About Two-Thirds of Psych Findings Hold Up in Top Journals

Studies in top-tier outlets are not exempt from concerns about reproducibility.

Posted Aug 27, 2018

VikiVector/Shutterstock
Source: VikiVector/Shutterstock

A team of scientists that sought to repeat 21 experimental psychology findings published in the renowned journals Science and Nature were able to replicate 13 of them.

Psychology has been in the throes of a movement to recognize and reform problematic practices that lead to unreliable results. Insights from even the most highly regarded journals are not immune to these obstacles, demonstrating the importance of continuing to implement policies that make new scientific findings more trustworthy.

“We’re all going to be striving for that counterintuitive, surprising result. That’s not a bad thing in science, because that’s how science breaks boundaries,” said Brian Nosek, the study’s lead author and a professor of psychology at the University of Virginia. “The key is recognizing and embracing the uncertainty of that, and it’s OK if some turn out to be wrong.” What the latest test shows, he explained in a web conference last week, “is that we can get a lot more efficient at identifying false leads rather than having them perseverate because we never bothered to replicate them in the first place.”

An international team of scientists reviewed every social science paper published in Science and Nature between 2010 and 2015. They planned to replicate a subset of studies that included an experimental intervention, generated a significant result, and were performed on a group of participants.

The team recreated the experimental design as closely as possible and worked with the original authors to do so. They also registered the study protocol, design, and analysis on the Open Science Framework, a system designed to increase reliability and transparency in science. They conducted each study with five times more people than the original so that the investigation would be especially sensitive to detecting any experimental effect.

The team successfully replicated 13 of the study findings, or 62 percent. The remaining eight studies failed to replicate. Past replication initiatives have produced a range of results, and the team estimates that psychology’s rate of reproducibility currently lies between 35 percent and 75 percent. The scientists also discovered that the strength of the experimental effects were about half of what they were in the original studies. The results were published today in the journal Nature Human Behaviour.

Many pieces have contributed to the problems with replication. Scientists typically have flexibility in how they analyze experimental data, and by trying different approaches, they can consciously or unconsciously nudge the findings toward the threshold for statistical significance. Researchers may also alter a hypothesis after seeing the results, which has the effect of weaving whatever significant results they found into a compelling narrative. They are not required to make their data available, which can lead questionable behavior to go unchecked. Perhaps most importantly, scientists and journal editors are incentivized to publish as many novel, flashy findings as possible—rather than replicate previous findings to ensure reliability.

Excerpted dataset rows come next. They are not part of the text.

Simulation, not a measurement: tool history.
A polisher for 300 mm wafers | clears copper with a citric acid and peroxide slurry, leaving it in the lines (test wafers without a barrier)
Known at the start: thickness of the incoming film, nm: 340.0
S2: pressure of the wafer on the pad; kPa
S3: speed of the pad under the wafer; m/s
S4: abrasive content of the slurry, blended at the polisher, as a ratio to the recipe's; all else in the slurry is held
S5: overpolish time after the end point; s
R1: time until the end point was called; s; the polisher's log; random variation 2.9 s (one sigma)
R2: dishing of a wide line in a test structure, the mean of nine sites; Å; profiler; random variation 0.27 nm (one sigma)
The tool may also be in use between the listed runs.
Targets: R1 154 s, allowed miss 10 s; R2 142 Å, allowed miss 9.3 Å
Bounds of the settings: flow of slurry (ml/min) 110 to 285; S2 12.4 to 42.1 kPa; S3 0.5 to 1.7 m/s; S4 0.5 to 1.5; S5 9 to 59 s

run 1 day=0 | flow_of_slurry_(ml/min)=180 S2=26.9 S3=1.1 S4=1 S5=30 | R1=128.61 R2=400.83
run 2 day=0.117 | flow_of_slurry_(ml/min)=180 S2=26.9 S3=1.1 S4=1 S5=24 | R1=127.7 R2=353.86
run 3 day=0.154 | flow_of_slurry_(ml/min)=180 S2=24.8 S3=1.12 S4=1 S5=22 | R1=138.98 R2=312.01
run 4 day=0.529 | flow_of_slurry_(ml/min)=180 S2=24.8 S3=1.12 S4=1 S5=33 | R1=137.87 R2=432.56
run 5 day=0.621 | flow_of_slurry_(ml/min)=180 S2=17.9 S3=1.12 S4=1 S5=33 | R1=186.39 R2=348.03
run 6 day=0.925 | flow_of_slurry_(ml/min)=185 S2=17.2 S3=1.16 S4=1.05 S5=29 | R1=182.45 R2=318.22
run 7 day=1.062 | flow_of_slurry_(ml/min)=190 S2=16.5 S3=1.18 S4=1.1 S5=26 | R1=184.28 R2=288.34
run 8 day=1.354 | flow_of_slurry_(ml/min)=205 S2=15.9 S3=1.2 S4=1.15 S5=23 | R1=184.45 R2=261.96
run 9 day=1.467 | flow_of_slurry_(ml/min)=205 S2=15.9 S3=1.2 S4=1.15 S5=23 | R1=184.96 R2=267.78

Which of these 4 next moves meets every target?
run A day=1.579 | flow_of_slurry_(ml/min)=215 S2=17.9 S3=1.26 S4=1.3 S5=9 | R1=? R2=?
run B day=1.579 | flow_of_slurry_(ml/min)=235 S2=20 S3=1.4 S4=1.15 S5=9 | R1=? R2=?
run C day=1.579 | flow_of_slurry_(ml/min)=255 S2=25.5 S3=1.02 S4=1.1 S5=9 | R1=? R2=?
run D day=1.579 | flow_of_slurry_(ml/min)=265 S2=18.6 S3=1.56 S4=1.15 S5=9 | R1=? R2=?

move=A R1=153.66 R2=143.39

These elements lead to novel results and strong effects being reported at a misleadingly high rate. This is illustrated by the fact that the average size of the effects was half as large in the replicated studies than it was originally. “This is a very consistent theme in replication,” said Sanjay Srivastava, a professor of psychology at the University of Oregon, who was not involved with the research. “If studies sometimes overshoot and sometimes undershoot, then it should be 50/50. But that’s not at all the case.”

The team also devised an experiment to see whether psychologists could detect solid, rigorous results. A group of 200 researchers bet on which studies would or would not hold up to scrutiny. The probability that a study would replicate correctly predicted the outcome for 18 of the 21 studies.

“As a community, we’re not totally stumbling around in the dark when it comes to what’s going to replicate,” Will Gervais, an associate professor of psychology at the University of Kentucky, said in the web conference. “You could potentially train peer reviewers to look out for the patterns people are picking up on. That way hopefully we can weed out some of these false positives before they pollute the literature.”

Gervais authored one of the studies that failed to replicate. The paper was published in Science in 2012, and it showed that analytic thinking suppressed belief in religion. At the time, concerns about bolstering credibility had not yet permeated the field. Now he recognizes that the experiment was fairly weak and didn’t hold up as well as other ideas throughout his career.

“Our study, in hindsight, was outright silly. It was a really tiny [number of participants] and just barely significant—kind of par for the course before we started taking replicability seriously,” Gervais said. “One of the best things coming out of the whole replicability movement is that it’s nudging reviewers and editors to be more savvy about what we should publish and endorse in the first place.”

The field has come a long way toward strengthening the credibility of new research. Solutions include testing experiments on larger numbers of people, creating a stricter threshold for statistical significance, making data publicly available, continuing replication efforts, and publicly preregistering the plan for a study before conducting it, which limits the sort of researcher flexibility that leads to false positives. The Open Science Framework was created in 2012 and now includes registrations of more than 20,000 studies, according to Nosek, who is executive director of the Center for Open Science. The rate has doubled each year since its creation. 

“This study is really good motivation to continue pressing journals to update their policies and to change incentives so scientists will be rewarded for more of these practices,” Srivastava said. “It’s like pushing your car when it’s stalled. The car is moving, but you have to keep pushing, or else it’s going to stop.”